To remain competitive during these challenging times, tech providers need to enhance their skills. One way to do this is with training.
And one way to get trained is with the Competencies on Intel Partner University (IPU). Competencies are deeper training curriculums that can help you build expertise in a specific product, technology or business segment.
At least, that’s the theory. How about in practice?
To find out, we spoke recently with Jas Batra. He’s VP of New Technologies at MJP Technologies, an IT services provider in Ventura, Calif. Jas is a good person to ask; he recently completed over a half-dozen IPU Competencies. What follows is an edited version of our conversation.
Jas Batra, VP of new technologies, MJP Technologies
What’s been the main benefit you’ve received from training with IPU Competencies?

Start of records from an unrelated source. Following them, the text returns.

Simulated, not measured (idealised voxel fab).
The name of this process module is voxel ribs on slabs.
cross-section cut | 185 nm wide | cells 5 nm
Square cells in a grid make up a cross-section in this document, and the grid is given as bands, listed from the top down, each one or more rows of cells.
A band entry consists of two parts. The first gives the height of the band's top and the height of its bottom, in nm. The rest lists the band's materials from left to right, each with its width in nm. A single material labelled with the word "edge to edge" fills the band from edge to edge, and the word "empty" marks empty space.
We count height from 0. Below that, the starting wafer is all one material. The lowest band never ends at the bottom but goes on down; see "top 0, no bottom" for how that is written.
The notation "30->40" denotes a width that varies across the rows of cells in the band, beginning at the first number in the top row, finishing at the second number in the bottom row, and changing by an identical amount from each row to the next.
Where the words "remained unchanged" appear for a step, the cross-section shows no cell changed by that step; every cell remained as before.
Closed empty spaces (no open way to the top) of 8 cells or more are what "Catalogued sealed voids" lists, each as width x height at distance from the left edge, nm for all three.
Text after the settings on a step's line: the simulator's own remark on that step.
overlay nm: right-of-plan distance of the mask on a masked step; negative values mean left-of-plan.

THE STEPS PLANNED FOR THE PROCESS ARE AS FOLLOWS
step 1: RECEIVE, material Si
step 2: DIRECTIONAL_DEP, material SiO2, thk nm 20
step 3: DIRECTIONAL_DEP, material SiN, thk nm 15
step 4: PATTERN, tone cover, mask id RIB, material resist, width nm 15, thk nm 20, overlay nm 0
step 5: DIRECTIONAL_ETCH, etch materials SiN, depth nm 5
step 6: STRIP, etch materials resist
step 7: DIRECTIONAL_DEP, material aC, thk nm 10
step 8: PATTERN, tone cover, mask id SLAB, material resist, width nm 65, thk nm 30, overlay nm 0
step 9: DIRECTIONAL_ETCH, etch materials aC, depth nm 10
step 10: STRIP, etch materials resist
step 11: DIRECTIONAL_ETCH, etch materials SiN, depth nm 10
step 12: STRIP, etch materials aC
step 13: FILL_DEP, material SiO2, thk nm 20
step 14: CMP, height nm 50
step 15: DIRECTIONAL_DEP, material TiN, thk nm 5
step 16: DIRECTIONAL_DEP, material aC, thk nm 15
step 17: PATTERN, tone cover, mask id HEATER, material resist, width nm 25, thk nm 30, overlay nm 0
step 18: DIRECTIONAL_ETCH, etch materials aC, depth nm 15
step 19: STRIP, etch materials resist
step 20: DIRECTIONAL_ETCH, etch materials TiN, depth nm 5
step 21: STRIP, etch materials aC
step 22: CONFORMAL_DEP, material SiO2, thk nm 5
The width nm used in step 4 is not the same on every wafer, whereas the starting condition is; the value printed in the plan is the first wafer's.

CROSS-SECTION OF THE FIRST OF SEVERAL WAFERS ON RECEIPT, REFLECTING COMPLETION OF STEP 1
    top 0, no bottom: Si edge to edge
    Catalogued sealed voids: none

The Intel trainings are short and sweet. That’s great. They go directly to what we need. For each technology, there are a half-dozen or so training modules—it varies by competency—they cover everything you need to know. You do it, you learn it, you take the test, and you’re done.
The Competencies are highly focused, and they get straight to the nitty-gritty. They avoid the basic stuff we covered years ago and don’t need to hear again. I hate sitting through an all-day class when I need just one component that they’re not going to cover until the end of the day.
With so many people now working from home, how do IPU Competencies fit in?
That’s another great thing about the short modules. When do you have time? I’m working from home, I’ve got so many things going on, and I can’t sit for an hour straight. Especially with a kid in the house. Shorter modules make that so much more convenient. Yet you’re still getting all the information you need.
Do Competencies help you serve your customers? If so, how?
Absolutely. I’m going to easily turn around the technology into something we can sell to our customers. Our customers don’t speak technology. They speak ROI. They want to know, “What’s it going to do for my business?”
Also, because the modules are so short—some are just 10 minutes—the information is easy to retain. When you have a two-hour class, it can be hard to remember the first 30 minutes, especially if some parts aren’t relevant to your needs. But with these short and to-the-point modules, retaining the information is easy.
For example, I took the Gaming Systems Competency training and was pleased to see that a course addressed overclocking some of Intel’s high-end processors with details on how to get the best tuning, rather than by trial and error. That’s exactly what I need to know.
How detailed are the IPU Competency trainings?
In the technical competencies, they get quite detailed. For example, in the Intel Optane Technology Data Center Technical competency, they have you go through the command-line details. That’s to make sure you understand which commands you have to run, and what the command will do. These are the details we’ll need to actually implement.
Can you give an example of how information from an IPU Competency training helped you serve or influence a customer?
Sure. I completed the Intel Optane Technology Data Center Solution and Technology Competencies, and I earned the badges. Then I realized that with VMware vSAN—we do a lot of VMware-based solutions—one customer’s implementation would actually be much different when using Intel Optane technology.
Compared with a regular 3D NAND, this would give the customer higher IOPS [input-output operations/sec.] with fewer drives. Their cost would be about the same, maybe even a little less. But the main benefit would be the speed with which they could get the VMs fired up. So now that I understand Intel Optane technology, I can offer not only this customer a better solution, but other customers as well, both now and in the future.
That also helped with the customer’s VMware vSAN solution, which we’re basing on Intel Optane technology. There were a couple commands in the training that we were able to use with the customer, too. Given how quick the modules are, they cover a lot of detail, which was a pleasant surprise.
For this customer, what’s been the main benefit?
We actually did a proof-of-concept for them. It was completed a few weeks ago, and now we’re waiting for the customer’s approval. We’re going with Intel Optane DC SSDs, rather than with 3D NAND SSDs as we’d have done in the past.
This customer serves K-12 students, and they have a VMware environment. So we used the same exact hardware; all we did was swap out the drives. When they saw how much faster things would fire up and respond with Intel Optane DC SSDs, they realized this solution could deliver results in a lot less time.
Also, we’ve done the testing, and we’ve had some calls with our Intel sales rep and technology leads to validate the solution. We wouldn’t have done that without the Intel Optane DC Technology training.
How important to customers are the Competency badges?
With new customers, someone you’re presenting to for the first time, it’s important. New customers want to know your background, your competencies, your areas of experience. This is where the badges really make a difference.
Have other MJP employees taken the trainings?
Yes, a few others have. Within just minutes, they had ideas about something new we could offer our customers. It’s a good use of our time, as it produces a return that’s almost immediate.